Recent Department of Justice (DOJ) pronouncements, as well as older Federal Acquisition Regulation (FAR) requirements, present both duties and opportunities for government contractors to investigate and report fraudulent or other misconduct. Contractors may find with the opportunities the FAR and DOJ guidance provide, there are also costly obligations to achieve compliance and mitigation of exposure. In part one of this article series, we provide recommendations about how to best comply with these obligations and take advantage of these related opportunities to mitigate risk.
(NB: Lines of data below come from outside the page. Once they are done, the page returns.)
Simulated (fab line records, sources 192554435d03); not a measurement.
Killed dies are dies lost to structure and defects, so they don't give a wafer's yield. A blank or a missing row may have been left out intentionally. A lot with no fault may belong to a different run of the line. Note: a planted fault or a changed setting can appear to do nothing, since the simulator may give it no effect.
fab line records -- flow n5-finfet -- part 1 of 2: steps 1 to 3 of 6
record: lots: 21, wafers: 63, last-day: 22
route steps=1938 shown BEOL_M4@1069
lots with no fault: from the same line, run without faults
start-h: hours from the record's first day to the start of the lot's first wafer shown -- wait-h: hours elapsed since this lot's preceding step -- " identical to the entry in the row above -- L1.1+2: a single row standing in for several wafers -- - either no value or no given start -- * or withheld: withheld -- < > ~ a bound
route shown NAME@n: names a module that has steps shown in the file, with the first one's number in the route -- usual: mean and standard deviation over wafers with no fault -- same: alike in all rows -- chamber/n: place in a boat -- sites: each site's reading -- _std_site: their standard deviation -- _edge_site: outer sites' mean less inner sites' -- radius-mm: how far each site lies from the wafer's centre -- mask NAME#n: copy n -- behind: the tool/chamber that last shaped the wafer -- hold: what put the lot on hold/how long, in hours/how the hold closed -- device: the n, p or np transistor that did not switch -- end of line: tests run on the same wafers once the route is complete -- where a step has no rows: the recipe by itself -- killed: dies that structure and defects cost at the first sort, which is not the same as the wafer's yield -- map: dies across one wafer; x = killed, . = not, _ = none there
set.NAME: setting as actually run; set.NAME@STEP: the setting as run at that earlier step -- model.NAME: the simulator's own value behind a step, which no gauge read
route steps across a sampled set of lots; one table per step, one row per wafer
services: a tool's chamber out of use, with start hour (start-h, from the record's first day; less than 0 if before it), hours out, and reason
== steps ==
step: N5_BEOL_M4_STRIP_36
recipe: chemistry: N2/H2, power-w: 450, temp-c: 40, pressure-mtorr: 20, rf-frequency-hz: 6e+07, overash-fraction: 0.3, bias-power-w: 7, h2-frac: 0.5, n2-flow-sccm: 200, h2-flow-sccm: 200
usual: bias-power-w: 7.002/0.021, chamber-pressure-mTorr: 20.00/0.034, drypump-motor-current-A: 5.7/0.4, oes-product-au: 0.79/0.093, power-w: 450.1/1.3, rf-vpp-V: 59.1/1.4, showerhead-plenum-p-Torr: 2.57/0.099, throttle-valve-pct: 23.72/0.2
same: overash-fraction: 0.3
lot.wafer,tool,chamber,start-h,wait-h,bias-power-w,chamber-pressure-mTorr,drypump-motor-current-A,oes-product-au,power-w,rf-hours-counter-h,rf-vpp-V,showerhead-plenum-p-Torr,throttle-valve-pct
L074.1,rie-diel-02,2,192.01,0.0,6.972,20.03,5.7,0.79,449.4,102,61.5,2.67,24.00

Government contractors have an affirmative FAR obligation to:

timely disclose, in writing, to the Office of the Inspector General (OIG), with a copy to the Contracting Officer, whenever, in connection with the award, performance, or closeout of this contract or any subcontract thereunder, the Contractor has credible evidence that a principal, employee, agent, or subcontractor of the Contractor [employee or agent] has committed:

(A) A violation of federal criminal law involving fraud, conflict of interest, bribery, or gratuity violations found in Title 18 of the United States Code; or
(B) A violation of the civil False Claims Act (31 U.S.C. 3729-3733). See FAR 52.203-13.

In addition to the FAR's Mandatory Disclosure Rule, the DOJ's recent changes to the "Yates Memo," originally issued in 2015, highly incentivize contractors to fully investigate potential criminal violations, coordinate their investigations with the government, and share all of the results with the government. In comments on November 29, 2018, announcing the DOJ's changes to the "Yates Memo," Deputy Attorney General Rod Rosenstein said:

A[ny] company seeking cooperation credit in criminal cases must identify every individual who was substantially involved in or responsible for the criminal conduct. (Emphasis added.)

While the qualification to report only "substantially involved" employees narrowed the Yates Memo's requirement, much time and effort to investigate are still the obligation of government contractors.

The Sentencing Guidelines also take into consideration cooperation-type factors to reduce corporate fines. (USSG § 8B1) Steps a company can take include restitution and effective compliance programs, including enhancements to the program and prevention of future conduct.

Even if criminal conduct is not at issue, exposure may exist under the civil False Claims Act (FCA) and possibly under state FCAs. The DOJ recently raised the stakes for achieving favorable resolution in these situations.

On May 7, the DOJ provided guidance to companies targeted for civil FCA prosecution. Credit may be obtained by disclosing individuals whose conduct is suspect, especially if the disclosure is voluntary. With this cooperation, remediation of the conduct, and compliance enhancements, companies may pay less, possibly even single damages, to resolve the matter. The changes are codified in Section 4-4.112 of the DOJ's Justice Manual.

On April 30, the DOJ refined how it can evaluate compliance programs in making charging decisions and possible sentencing credit recommendations. See Evaluating the Effectiveness of Corporate Compliance Programs – What the Government is Looking For.

How far cooperation for credit under the May 7 guidance must go to qualify, however, remains to be seen. Key factors for establishing "material assistance" under the new guidance include:

  • is disclosure timely and voluntary;
  • is it truthful, complete, and reliable;
  • what are the details; and
  • how significant and useful it is.

Remaining questions for government contractors to consider for taking advantage of opportunities to mitigate FCA liability by full cooperation include, but are not limited to:

  • when to make a voluntary disclosure;
  • how to measure "substantial involvement";
  • whether and when to disclose third-party (agent, competitor, vendor, customer) conduct;
  • what documents to preserve and for how long;
  • whether to provide witnesses for interviews or testimony or to name sources;
  • whether to affirmatively (and even publically in press releases and settlement documents) accept responsibility; and
  • how to anticipate and weigh the costs in attorney's fees and experts; distraction of employees, management, and board members; and adverse publicity, including effects on investor and customer relations/disclosure.

With the opportunities provided by the FAR and DOJ guidance, there are costly obligations to achieve compliance and mitigation of exposure. How to best take advantage efficiently requires clear objectives and sequencing of steps to take, good communication with the government, and teamwork between management and the board, inside and outside counsel, and their third party advisors.